October 25, 2015
Open My Eyes
Do you remember when we were children, there were so many things we wanted (toys, food, or to go somewhere fun for example)? Come to think of it, there are still so many things we want as adults too. For example, I want a big reading room full of book shelves, comfy chairs, and a tea table in the middle. There is greed in human nature that we constantly want things. A lot of people who identify themselves as Christians use their prayer time to constantly ask God for favours. One of the most serious problems of Christians today, if you ask me, is that we tend to think of God as Santa Clause or Genie in the bottle who grants our wishes. We tend to think that the biggest purpose of prayer is to ask God for secular blessings. Of course, I’m not saying it’s wrong to ask God for earthly blessings; if we want something, it’s totally okay to ask, although whether God will give it to us or not is a different matter. It’s okay to ask God for something we want, but the important question to consider is, “what” do we want and “why” do we want it.

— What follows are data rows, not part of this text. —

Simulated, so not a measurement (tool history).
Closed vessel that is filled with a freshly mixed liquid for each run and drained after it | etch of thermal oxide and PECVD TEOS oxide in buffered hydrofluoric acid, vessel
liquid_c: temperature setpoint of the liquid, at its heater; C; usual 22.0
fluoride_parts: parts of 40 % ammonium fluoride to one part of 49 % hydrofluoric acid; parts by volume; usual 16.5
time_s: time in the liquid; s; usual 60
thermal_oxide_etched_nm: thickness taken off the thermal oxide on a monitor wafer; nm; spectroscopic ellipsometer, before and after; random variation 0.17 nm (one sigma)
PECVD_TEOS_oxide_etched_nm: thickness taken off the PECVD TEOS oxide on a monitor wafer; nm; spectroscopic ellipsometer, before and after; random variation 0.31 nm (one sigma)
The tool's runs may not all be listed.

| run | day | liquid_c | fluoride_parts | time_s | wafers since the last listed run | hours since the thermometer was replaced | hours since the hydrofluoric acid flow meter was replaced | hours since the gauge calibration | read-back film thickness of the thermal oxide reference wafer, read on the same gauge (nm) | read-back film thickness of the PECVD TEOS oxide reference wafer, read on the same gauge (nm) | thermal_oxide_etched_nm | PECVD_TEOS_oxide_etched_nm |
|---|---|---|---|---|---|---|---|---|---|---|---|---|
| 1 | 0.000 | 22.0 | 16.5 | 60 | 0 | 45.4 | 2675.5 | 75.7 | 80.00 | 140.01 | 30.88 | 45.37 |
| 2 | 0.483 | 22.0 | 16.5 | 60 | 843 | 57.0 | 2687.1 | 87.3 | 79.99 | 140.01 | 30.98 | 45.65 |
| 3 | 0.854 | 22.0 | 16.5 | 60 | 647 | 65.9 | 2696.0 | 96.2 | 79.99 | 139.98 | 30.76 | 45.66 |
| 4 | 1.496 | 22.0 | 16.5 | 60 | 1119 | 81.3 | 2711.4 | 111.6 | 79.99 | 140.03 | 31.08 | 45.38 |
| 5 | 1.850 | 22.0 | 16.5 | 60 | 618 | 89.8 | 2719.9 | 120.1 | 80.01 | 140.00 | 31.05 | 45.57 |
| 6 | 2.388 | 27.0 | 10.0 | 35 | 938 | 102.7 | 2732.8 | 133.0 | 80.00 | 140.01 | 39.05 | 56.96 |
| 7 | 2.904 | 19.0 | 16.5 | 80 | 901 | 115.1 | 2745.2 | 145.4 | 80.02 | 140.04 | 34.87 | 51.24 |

In today’s gospel story, there is a blind beggar who wanted more than anything to be able to see. When he heard that Jesus of Nazareth was passing by, he started to desperately shout for his attention. Finally when he got his attention and was invited to come closer, he threw off his cloak, which was his only possession, and ran to Jesus. He was asked, “What do you want me to do for you” (this actually sounds like the Genie in the bottle, but oh well), and he said, “Let me see again”. To this, Jesus pronounces, “Go; your faith has made you well”. Tada!
There are a lot of stories of Jesus healing different illnesses and disabilities in the gospels; but this one is not an ordinary miracle healing story (I do realize that using the words “miracle” and “ordinary” together is an oxymoron, but let’s move on). Let’s take a look at where the author of Mark placed this story in chapter 10. From verse 17, there is the story of a rich young man who wanted to know how to inherit eternal life. Jesus invited him to sell all his possessions and follow him, but he couldn’t. From verse 35, James and John asked Jesus to let them sit one at his right hand and one at his left in his glory, to which Jesus says, “Whoever wishes to be first must be servant of all”. By placing Bartimaeus’ story after these two stories, Mark is emphasizing this poor and disabled man’s faith and ability to abandon everything to follow Jesus… because the rich man wasn’t able to give up on his possessions to follow Jesus when he was specifically invited to, while Bartimaeus gave up his only earthly possession and followed Jesus without being invited. Jesus didn’t need to say, “follow me”. This man proved to be better than the rich young man, and two of the top disciples (remember the message, “First will be last and last will be first”).
It matters “what” we want and “why” we want it. The wish of Bartimaeus is symbolic; his wish was to gain his sight, not the glory in the kingdom of God, not wealth, but to be able to see. The story of Bartimaeus gaining his eye sight teaches us about our spiritual sight. James and John were already the disciples of Jesus but they didn’t have the ability to “see” what was really important. They wanted glory and the reward for following Jesus but they weren’t ready to face the difficult part of being disciples. In the end they couldn’t handle the suffering and death (so they ran away when Jesus was arrested). All Bartemaeus wanted was to regain his sight. He abandoned everything he owned to follow Jesus; although “everything he owned” was only one cloak, it was his everything and the only means of income; this is what he spread on the ground to receive coins. Bartimaeus may have gained physical sight from Jesus, but he had already been a man of spiritual sight.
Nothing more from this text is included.